RE: "The Cheapest Point of Entry" I do like to start with the ribs because I generally trust their accuracy moreso than the subdeck outline of some plan sets. The HMS Erin is a great example. Wreno sent a very precise set of CAD drawn ribs for the ship. After comparing his ribs to the plan set I had on hand, I found out that the subdeck outline was incorrectly drawn. The fix was to use the CAD ribs to redraw the subdeck outline into the correct shape. I can honestly say that the Erin hull is probably as accurate as it can be scale wise as anything out there. I'm with Clark on the tongue and slot joints. Butt joints can break loose from impacts such as rams. The tongue and slot glue join may break loose, but the joint will stay together. If I were to use butt joints on a hull, I would reinforce the joint with either triangle or square wood stock.
RE: "The Cheapest Point of Entry" ZTUDENTZ!! I vill be in ze woodz mit der Boy Shkouts in a short hour. You may post und I vill answer on Sunday, ja? Ja! Ser Goot! Der professor.
RE: "The Cheapest Point of Entry" LOL!! Der Tugboat Jugen!! I visualize a red shield-shaped patch, with TJ in rune font on it Maybe presentation daggers with the inscription 'Blut und Balsa' on the blade I have survived the trip, also I sweated profusely and drank 3 (THREE) gallons of water on Saturday alone. I am a hydrating mofo. I also can't wait to get back in the shop and do the stern subdeck, and the stringers! And casement decks!
RE: "The Cheapest Point of Entry" Okay, students! I want to see some pics of YOUR efforts to date! I will be posting a lesson on subdecks and stringers this weekend, although some pics of doing the stern subdeck will appear shortly to tide you over.
RE: "The Cheapest Point of Entry" Thank you joker, you make your professor proud. Brings a tear to me eye! I _am_ doing a little trick with the stern subdeck to tie it into the forward structure better, so don't do that yet! I'll post some pics shortly.
RE: "The Cheapest Point of Entry" Hey, who doesn't occasionally go out and chase the big ones? We will be addressing the hogging... the forward keels actually need to come UP to the forward subdeck. This will happen while we glue the playwood scraps to the sides of the vertical part of the forward keel. Not sure why it came out that way, but mine did as well. I'm looking at the keel on the plans (which I need to post for the next lesson on casements), which we used to draw our forward keels. We shall see. But it's not a big deal. Most errors in wood can be corrected pretty easily. The ones that can't are ugly!

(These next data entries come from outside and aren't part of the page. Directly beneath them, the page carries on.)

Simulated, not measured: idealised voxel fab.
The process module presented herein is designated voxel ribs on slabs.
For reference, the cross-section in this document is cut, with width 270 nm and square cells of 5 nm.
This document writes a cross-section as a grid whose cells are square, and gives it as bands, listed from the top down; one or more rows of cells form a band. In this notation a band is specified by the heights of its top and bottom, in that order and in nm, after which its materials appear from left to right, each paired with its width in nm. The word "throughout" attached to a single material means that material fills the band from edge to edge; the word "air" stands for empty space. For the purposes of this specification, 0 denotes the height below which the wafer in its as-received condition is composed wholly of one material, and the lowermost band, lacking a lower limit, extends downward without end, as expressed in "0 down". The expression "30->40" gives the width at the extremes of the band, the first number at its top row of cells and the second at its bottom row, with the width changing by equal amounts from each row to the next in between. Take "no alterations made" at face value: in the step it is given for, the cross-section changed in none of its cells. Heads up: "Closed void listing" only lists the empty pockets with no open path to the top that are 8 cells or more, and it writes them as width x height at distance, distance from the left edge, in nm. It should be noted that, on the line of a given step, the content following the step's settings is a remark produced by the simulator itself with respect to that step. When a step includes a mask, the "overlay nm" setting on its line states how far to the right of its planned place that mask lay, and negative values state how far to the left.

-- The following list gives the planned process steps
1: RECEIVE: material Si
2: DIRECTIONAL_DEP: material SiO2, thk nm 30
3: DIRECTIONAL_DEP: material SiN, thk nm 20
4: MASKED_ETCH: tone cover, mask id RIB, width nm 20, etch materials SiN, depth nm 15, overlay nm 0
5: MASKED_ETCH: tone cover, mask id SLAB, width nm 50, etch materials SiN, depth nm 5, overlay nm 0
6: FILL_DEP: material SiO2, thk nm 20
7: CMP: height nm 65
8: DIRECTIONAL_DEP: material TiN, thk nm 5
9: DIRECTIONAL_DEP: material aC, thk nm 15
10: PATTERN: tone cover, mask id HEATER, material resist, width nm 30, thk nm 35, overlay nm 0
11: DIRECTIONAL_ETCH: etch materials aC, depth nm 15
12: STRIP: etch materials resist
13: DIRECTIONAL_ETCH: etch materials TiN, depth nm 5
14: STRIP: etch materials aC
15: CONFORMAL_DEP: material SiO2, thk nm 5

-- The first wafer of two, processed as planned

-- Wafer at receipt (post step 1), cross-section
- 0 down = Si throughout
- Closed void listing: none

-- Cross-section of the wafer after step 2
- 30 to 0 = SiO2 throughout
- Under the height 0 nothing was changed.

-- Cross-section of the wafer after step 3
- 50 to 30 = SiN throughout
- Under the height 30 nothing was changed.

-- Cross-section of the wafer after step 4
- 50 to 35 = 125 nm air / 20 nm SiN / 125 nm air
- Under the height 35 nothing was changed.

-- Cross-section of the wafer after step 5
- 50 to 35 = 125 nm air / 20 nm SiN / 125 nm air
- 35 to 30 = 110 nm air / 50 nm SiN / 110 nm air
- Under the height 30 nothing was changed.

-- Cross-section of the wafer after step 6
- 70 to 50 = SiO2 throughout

RE: "The Cheapest Point of Entry" The wood, design, subdeck curvature, etc can cause that. If you used a 1/4" subdeck, then you can lay it upside down (if a flat deck), weight it flat, and add 1/8" strips of wood to the underside of the subdeck between each rib. That will help stiffen the sub deck. Another trick is to weight it down then install some of the hull bottom. That stiffen the entire frame and resists the frame bowing. That is why I like building ships upside down. To keep weight on the hull while I stiffen it up with subdeck doublers and /or hull bottom material.
RE: "The Cheapest Point of Entry" From the plans, the deck at the bow has a slight upward slant. As mine sits, the deck is fine, but the top of the foward keel does not quite reach. I am supposing that this is because it could be glued to the main keel at a slight down angle. It would only take a few degrees to make the change. Easy fix is: when we glue the wood on for the solid area, span the distance between the forward keel and the subdeck. Or, fracture the epoxy holding the forward keel to the main keel, and glue the top of the forward keel to the subdeck, which will set the angle. Then, reglue the two keels together. If you haven't glued the stern subdeck yet, don't worry about fixing the hog on that end.
RE: "The Cheapest Point of Entry" A question from some one auditing this class. Does your method of drawing the subdeck based on rib positions stem from the inaccurate Vanguard plans or has that always been your method. I can see it working for something with a simple plan view but get a ship with lots of casemates and not so many ribs could it not lead to errors?
RE: "The Cheapest Point of Entry" To chip in on the answer to that question ... Yes. That is the reason I do ribs first then check the subdeck outline afterwards with the ribs as guides. Done carefully, a more accurate subdeck outline can be drawn if the outline on the plan is off. The HMS ERIN plan I have is a perfect example. After checking the subdeck on the plans using the highly accurate CAD drawn ribs outlines sent to me, I found the width of the subdeck to be off as much as 3/8" in places on each side. The bow and stern curves were off as well. The fix was to measure and set the rib sections width on the plan and redraw the subdeck. This is not lead to any errors even though the Erin has casements along most of the ship. Like most things, carefully done it will turn out good.
RE: "The Cheapest Point of Entry" Mike and I do it that way for the same reason. You never know when the plan view is off, but if you go from the frames, you will at least match the frames (insert lolz here). Posting tonite on stern subdeck and some casement-y stuff.
RE: "The Cheapest Point of Entry" I'm about to do that fire Prince Edmund. Well, tracing the outline of the hull to wood then cutting inside the lines. I foresee much sanding in my near future.
RE: "The Cheapest Point of Entry" Its a Strike Models Hull and it is good and thick. But yes. A better fit that way.
RE: "The Cheapest Point of Entry" LOL... I HAVE made progress, and have some pics... but Friday night someone reminded me that Lil Scharnie needed resheeting, and hey, isn't there a battle next weekend? So I'm out in the shop getting high on Weldwood and resheeting. The stern subdeck is glued in on the Pillar of Autmun (Edie), and I will get some pics of the stringer-creation process for a Sunday School lesson. Now, for your lack of faith, go hence and say 30 Heil Fluegels and sin no more.